[R] Proposal: Archive UseR conference presentations at www.r-project.org/useR-yyyy
Friedrich Leisch
friedrich.leisch at stat.uni-muenchen.de
Wed Sep 26 09:05:47 CEST 2007
>>>>> On Tue, 25 Sep 2007 09:17:23 -0500,
>>>>> hadley wickham (hw) wrote:
>> > but I can understand your desire to do
>> > that. Perhaps just taking a static snapshot using something like
>> > wget, and hosting that on the R-project website would be a good
>> > compromise.
>>
>> Hmm, wouldn't it be easier if the hosting institution would make a tgz
>> file? wget over HTTP is rather bad in resolving links etc
> Really? I've always found it to be rather excellent.
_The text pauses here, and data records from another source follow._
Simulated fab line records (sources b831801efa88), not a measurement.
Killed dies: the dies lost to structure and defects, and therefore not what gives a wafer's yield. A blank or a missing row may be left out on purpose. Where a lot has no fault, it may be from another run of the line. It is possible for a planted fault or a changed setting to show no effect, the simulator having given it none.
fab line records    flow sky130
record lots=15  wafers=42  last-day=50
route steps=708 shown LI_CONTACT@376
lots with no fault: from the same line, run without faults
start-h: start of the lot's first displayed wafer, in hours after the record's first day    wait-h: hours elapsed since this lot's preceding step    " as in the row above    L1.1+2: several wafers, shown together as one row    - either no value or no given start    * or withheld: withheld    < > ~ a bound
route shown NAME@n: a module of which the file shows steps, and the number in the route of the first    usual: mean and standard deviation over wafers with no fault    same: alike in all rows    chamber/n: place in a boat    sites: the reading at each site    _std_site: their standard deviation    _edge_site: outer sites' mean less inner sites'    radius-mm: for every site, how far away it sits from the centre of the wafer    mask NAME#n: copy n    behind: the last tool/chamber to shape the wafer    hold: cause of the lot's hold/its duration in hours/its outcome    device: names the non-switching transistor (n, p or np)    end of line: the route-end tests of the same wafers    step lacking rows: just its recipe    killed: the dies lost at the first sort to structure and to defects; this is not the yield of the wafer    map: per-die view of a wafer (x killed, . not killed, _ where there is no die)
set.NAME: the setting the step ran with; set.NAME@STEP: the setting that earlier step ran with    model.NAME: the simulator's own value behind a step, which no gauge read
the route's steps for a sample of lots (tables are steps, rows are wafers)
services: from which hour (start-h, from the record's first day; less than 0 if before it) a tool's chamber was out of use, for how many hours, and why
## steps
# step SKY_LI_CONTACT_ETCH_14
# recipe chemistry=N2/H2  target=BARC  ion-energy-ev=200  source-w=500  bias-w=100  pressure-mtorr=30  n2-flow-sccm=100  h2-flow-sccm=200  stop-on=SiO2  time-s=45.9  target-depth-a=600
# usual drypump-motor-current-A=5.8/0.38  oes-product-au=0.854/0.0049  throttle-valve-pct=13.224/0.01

Sorry, my statement was rather ambigous. wget is excellent, but
mirroring via HTTP is terrible (administering CRAN for a couple of
years gives you more experience than you ever wanted to have in that
arena).
With "links" I meant symbolic links on the server filesystem. HTTP
does not make a difference between a symbolic link and a real
file/directory, so for every symbolic link you get a copy of the
target (and there is nothing wget can do about it AFAIK).
> The reason I suggest it is that unless you have some way to generate a
> static copy of the site, you'll need to ensure that the R-project
> supports any dynamic content. e.g. for example the user 2008 site
> uses some (fairly vanilla) php for including the header and
> footer.
I don't care how the tgz file I get is created, but probably it is
better if the local authors create (and check) it rather than I do
it. So no problem if the tarball is created using wget ... but I'd
rather prefer not to do it myself.
>> we could include a note on the top page that this is only a snapshot
>> copy and have a link to the original site (in case something changes
>> there).
> That's reasonable, although it would be even better to have it on
> every page.
Again, if the authors create a tarball, they can put the note wherever
they like. I thought of adding a link "local copy from 200x-yy-zz" to
the list of conferences at www.R-project.org next to the links to the
original sites.
>> > The one problem is setting up a redirect so that existing links and
>> > google searches aren't broken. This would need to be put in place at
>> > least 6 months before the old website closed.
>>
>> Yes, very good point, I didn't think about that. But the R site is
>> searched very often, so material there appears rather quickly on
>> Google searches. Ad bookmarks: I don't want to remove the old site,
>> just have an archive copy at a central location.
> In that case, should it be labelled no-index as it's just a cache of
> material that should be available elsewhere? We need some
> machine-readable way of indicating where the canonical resource is.
> It's always frustrated me a little that when googling for r
> documentation, you find hundreds of the same page hosted at different
> sites.
Well, 2 copies are not as bad as hundreds. But material might get
found faster on the www.R-project.org site, because that ranks
surprisingly high in many google searches.